Wednesday, 10 April 2013

Stranger Than Fiction (2006)

A film that can only be described in a way that sounds weird. Because it is. And that's exactly why I watched it.

Harold Crick (Will Ferrell) is an uninteresting man, doing a job that makes people hate him. His life is completely insignificant and mundane. Until he is interrupted one morning by a voice in his head. The voice continues to narrate his day to day life with an incredible insight until the penny drops. Harold Crick is a character in a book being written by the owner of this voice (Emma Thompson).

It flirts with ideas about destiny and fate, but the real thing of value that Stranger Than Fiction explores is the worthwhileness of life. Harold lives a dull and boring life until his revelation, and it's only once he learns of his ultimate fate that he actually starts living rather than simply existing. He meets someone his total opposite in Ana (Maggie Gyllenhaal), a psuedo-anarchist baker who refuses to pay her taxes and embarks on an adventure than departs from his IRS tax-man cubicle.

What with being a film about writing and how stories "have" to progress to "work properly" it's interesting in that, because it's very self-aware, you never quite know where it's going. As someone who has a great appreciation for tragedies, it ultimately left me very satisfied, but not in the most predictable way and I love it for it.

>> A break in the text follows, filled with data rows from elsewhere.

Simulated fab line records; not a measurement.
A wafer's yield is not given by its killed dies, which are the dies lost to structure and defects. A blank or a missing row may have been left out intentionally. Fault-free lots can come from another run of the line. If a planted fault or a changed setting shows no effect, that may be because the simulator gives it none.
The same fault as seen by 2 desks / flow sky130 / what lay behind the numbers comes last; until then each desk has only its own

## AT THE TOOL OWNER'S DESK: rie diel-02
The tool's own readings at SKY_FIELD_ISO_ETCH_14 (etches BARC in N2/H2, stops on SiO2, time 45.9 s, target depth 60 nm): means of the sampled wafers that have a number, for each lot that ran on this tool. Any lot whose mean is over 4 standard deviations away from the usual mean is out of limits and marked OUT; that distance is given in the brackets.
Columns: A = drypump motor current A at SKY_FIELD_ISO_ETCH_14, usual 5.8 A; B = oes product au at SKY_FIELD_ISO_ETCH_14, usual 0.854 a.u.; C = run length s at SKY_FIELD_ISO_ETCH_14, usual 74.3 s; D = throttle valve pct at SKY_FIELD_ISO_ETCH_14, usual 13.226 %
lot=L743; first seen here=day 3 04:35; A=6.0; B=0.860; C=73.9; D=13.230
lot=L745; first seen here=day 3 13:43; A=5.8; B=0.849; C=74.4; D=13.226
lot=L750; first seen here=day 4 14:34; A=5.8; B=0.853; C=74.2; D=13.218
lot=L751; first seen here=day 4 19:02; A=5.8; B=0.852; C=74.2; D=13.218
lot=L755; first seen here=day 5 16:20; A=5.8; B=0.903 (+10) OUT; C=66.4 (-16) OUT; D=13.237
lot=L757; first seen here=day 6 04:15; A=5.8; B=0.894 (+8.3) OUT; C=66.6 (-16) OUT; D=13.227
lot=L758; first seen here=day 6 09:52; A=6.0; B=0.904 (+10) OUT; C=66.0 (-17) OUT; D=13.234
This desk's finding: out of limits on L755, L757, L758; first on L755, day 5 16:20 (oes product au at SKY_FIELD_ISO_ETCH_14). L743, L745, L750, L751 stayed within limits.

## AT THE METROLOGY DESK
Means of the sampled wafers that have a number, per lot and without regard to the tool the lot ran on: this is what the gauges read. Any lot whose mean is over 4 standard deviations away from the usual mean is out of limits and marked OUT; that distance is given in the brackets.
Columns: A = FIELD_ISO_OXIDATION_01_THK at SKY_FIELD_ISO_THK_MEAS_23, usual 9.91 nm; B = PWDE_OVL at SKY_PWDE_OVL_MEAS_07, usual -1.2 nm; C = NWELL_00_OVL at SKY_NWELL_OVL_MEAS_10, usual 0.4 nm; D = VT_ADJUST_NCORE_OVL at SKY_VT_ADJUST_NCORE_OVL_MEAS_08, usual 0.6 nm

I like Stranger Than Fiction because, in a way it reminds me of Eternal Sunshine in what it achieves. I've always known Will Ferrell was a great comedian and good at playing a fool in his comedies, but much like Jim Carrey in ES, I now know he can act properly. Stranger Than Fiction is a comedy, but it's more of an ironic comedy than a gag-a-minute affair like Anchorman. On a lesser note, Maggie Gyllenhaal reminds me of Kate Winslet in ES in that Stranger Than Fiction reminds me that she can really act too. I've had an argument with a friend over Gyllenhaal replacing Katie Holmes as Rachel in the latest Batman films: he argued it was a mistake because "Holmes is fitter" and I argued that Gyllenhaal is a much better actress, and now I've got something to cite to back up my claims because she's fantastic here.

A heartwarming comedy that took Will Ferrell's talents in a much different direction than usual and was made all the better for it. Some interesting writing that plays around with typical story telling and some brilliant casting makes for a film that's as contemplative as it is hilarious.